But even buildings recognized as "historic," by any definition, are often destroyed out of sheer indifference. The list of lost buildings and their memories compiled by the National Trust is depressingly long. One example in particular makes me cringe, a description in Forgotten Architecture of a firefighting exercise in Annandale, Va.

...Firetrucks surrounded an empty deteriorating house that had been repeatedly set afire and extinguished by fire fighters. Close up, one could see on each truck the seal of the city, beautifully painted, and on it a picture of Ossian Hall, a plantation house built in Annandale about 1783--a structure historic enough to give the community a sense of its heritage and its identity.

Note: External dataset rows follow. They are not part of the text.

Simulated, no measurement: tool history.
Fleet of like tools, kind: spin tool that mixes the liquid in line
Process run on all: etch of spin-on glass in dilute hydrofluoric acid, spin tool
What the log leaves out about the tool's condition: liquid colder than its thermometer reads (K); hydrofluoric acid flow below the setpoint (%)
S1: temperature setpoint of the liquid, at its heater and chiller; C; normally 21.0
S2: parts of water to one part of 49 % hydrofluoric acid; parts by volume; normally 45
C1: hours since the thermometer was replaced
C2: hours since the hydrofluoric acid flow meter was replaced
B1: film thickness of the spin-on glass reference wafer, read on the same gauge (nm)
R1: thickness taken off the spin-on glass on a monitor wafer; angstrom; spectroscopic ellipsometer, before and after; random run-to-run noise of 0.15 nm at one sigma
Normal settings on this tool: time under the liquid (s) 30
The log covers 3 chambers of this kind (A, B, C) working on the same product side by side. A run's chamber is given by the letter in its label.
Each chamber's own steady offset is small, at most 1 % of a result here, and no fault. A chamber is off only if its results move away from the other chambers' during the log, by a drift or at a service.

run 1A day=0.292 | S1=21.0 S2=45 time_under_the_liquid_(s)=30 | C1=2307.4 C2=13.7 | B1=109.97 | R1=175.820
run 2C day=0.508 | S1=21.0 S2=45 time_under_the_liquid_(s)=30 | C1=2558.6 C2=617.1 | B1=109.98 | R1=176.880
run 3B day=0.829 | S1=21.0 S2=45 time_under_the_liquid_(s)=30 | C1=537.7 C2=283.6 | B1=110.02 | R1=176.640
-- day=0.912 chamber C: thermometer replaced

The house being burned was Ossian Hall.

We lose the unique meanings of places when we lose the buildings that define them. The book's linked photos and text demonstrate remarkably effectively how physical structure is social structure, how the framework that holds an activity reflects and shapes it. The analysis speaks so directly to personal experience that it's hard to read straight through Forgotten America; I began to mentally illustrate how the form of a building conveys its meaning with my own experiences--what it signifies that Mather House is a fortress on the outskirts of Harvard's enclave, that Leverett House closely resembles a Holiday Inn, or that the Fogg imitates the palazzo of a Renaissance aristocrat. I was not daydreaming distractedly. The National Trust purposely relates their statements to individuals' experience by including exercises in architectural awareness (my favorite: "Find a building that repels you and ask yourself why."). An outline of styles in American architectural history and photographs of aspects of the built environment (from "Living Spaces" to "Commerce and Industry") provide categories that the authors encourage one to use in trying to quantify and objectify subjective reactions to familiar architecture. The method works: one recaptures a sense of place and finds it worth preserving.

WHEN I STOPPED and asked what can I do to combat the money and power that works to destroy the architecturally rendered meaning of a place? How can I fight those who move London Bridge to Arizona, or build a monument to President Pusey in Harvard Yard? And the National Trust doesn't answer, really. They are less enterprising in confronting the social issues than in analyzing the cultural deficiency, they are better at awakening the dormant sensibility of the man-on-the-street than they are at challenging the very alert interests of the developer and businessman.

Not that they don't recognize the enemy, but they only describe ways to escape him, or at best fight with his own weapons, the profit motive and buying power. The book describes the methods that have been used by preservationists (documentation, recognition as a "historic landmark," zoning laws, real-estate clauses). But this time the catalog does not speak to the Dodgers fan, only to the philanthropic patron of the arts--because, as the authors admit, "the only way to save or rejuvenate old buildings is money." They recognize that "built into the current economic system are a number of disincentives to preservation...the tax structure tends to favor new and bigger buildings. Building codes are geared to new construction. And lenders do not consider old buildings good risks." But there follows merely a series of arguments to persuade developers and lenders to invest in old buildings. Disappointingly, the authors don't seize the opportunity to suggest new legislation, nor do they sufficiently analyze ways a community could keep its minor landmarks from the hands of big business.

America's Forgotten Architecture advances imaginative precedents and proposals for the adaptive re-use of old buildings. But the book fails to attack the problem from the other side: they don't think of re-vitalizing some of the social structures that the building embodied--the aspects of the architecture's use that made it socially viable then, those intangibles we miss now. If the authors had been as innovative and daring in their ideas for reworking society as they are in their ideas for keeping the architecture--if they had had the courage to propose consciousness-raising exercises on not only the hidden artistic aspects of everyday buildings, but on the hidden economic and political aspects of a society that lead it to discard these buildings as non-profitable and therefore valueless--then America's Forgotten Architecture would have been a revolutionary manifesto. The book is now a record of fights won, but offers little challenge to future duels. Too bad. It could have been a contender.